Witcher 3's lead quest designer Mateusz Tomaszkiewicz explains CDPR's reasoning behind the Hearts of Stone expansion in this RockPaperShotgun article

Here are some spoiler-free quotes from it that I found interesting.

Geralt doesn’t say much, doesn’t do stupid things. He’s a badass, and a measured one. He’s Clint fucking Eastwood. But that also means he isn’t the kind of person you’d go to a party with. He doesn’t let his hair down, doesn’t like to share his feelings. Doesn’t get drunk, doesn’t put innocents in peril or steal from them. He hates formality and wealth: his home is the road. This attitude very much informs the nature of what he does in The Witcher 3.

And that made it very hard for CD Projekt to find a solid narrative foundation for Hearts of Stone. “We wanted to tell a story that put the players in different situations to the main game, wanted it to be very different,” lead quest designer Mateusz Tomaszkiewicz tells me. But with it came the struggle to justify why Geralt would participate in these different kinds of quests as the team began planning Hearts of Stone, three months before the launch of The Witcher 3.

The answer lay in Pan Twardowski, a Polish folk story. It’s about a sorcerer who signs a pact with the devil but then wriggles out of it by including a clause that prevents the devil from completing his side of it. CD Projekt had written a quest inspired by the story, which became a chain of quests, which then mutated into the spine of Hearts of Stone: with Geralt having made a deal that he can’t back out of, he’s forced to do things he’d never normally do.

The brand on Geralt's face serves to make the quest feel urgent. “It reminds you’re somehow in debt,” says Tomaszkiewicz. He was concerned that Hearts of Stone’s quests needed to both capture players, giving them a strong incentive to play it, and also ensure it felt grounded in the main narrative. The brand is always visible, no matter how distracted you get in other things.

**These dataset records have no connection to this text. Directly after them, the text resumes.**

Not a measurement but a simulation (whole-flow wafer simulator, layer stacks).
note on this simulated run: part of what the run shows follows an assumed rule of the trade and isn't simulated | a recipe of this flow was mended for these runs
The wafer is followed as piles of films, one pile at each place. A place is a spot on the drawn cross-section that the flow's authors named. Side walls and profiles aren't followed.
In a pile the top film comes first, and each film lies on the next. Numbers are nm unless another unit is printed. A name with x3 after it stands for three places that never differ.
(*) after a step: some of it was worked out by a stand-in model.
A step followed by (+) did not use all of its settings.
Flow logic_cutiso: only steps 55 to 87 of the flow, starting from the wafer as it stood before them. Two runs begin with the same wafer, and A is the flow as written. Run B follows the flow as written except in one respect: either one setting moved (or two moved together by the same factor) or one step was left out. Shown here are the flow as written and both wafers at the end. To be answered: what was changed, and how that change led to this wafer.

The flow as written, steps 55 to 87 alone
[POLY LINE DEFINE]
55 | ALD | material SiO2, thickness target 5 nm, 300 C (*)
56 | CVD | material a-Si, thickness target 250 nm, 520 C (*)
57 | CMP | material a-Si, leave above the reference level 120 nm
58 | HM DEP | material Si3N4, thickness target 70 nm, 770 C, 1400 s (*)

“We thought it’d be a good idea if you would have some personal grudge against the quest giver, Olgierd,” says Tomaszkiewicz. But he’s simply too interesting and charismatic for that to fully work. “I think it wasn’t as much of a motivation for people as we hoped,” Tomaszkiewicz says, having taken in the opinions in reviews and comments.

So how do you solve a problem like Geralt? Hearts of Stone’s answer is to make him an offer he can’t resist and a price he can’t afford. The result is quite different to anything you play in the main game, and yet the same rich and humanistic heart still beats under it all, and at its end, the world and Geralt himself seem even more vivid.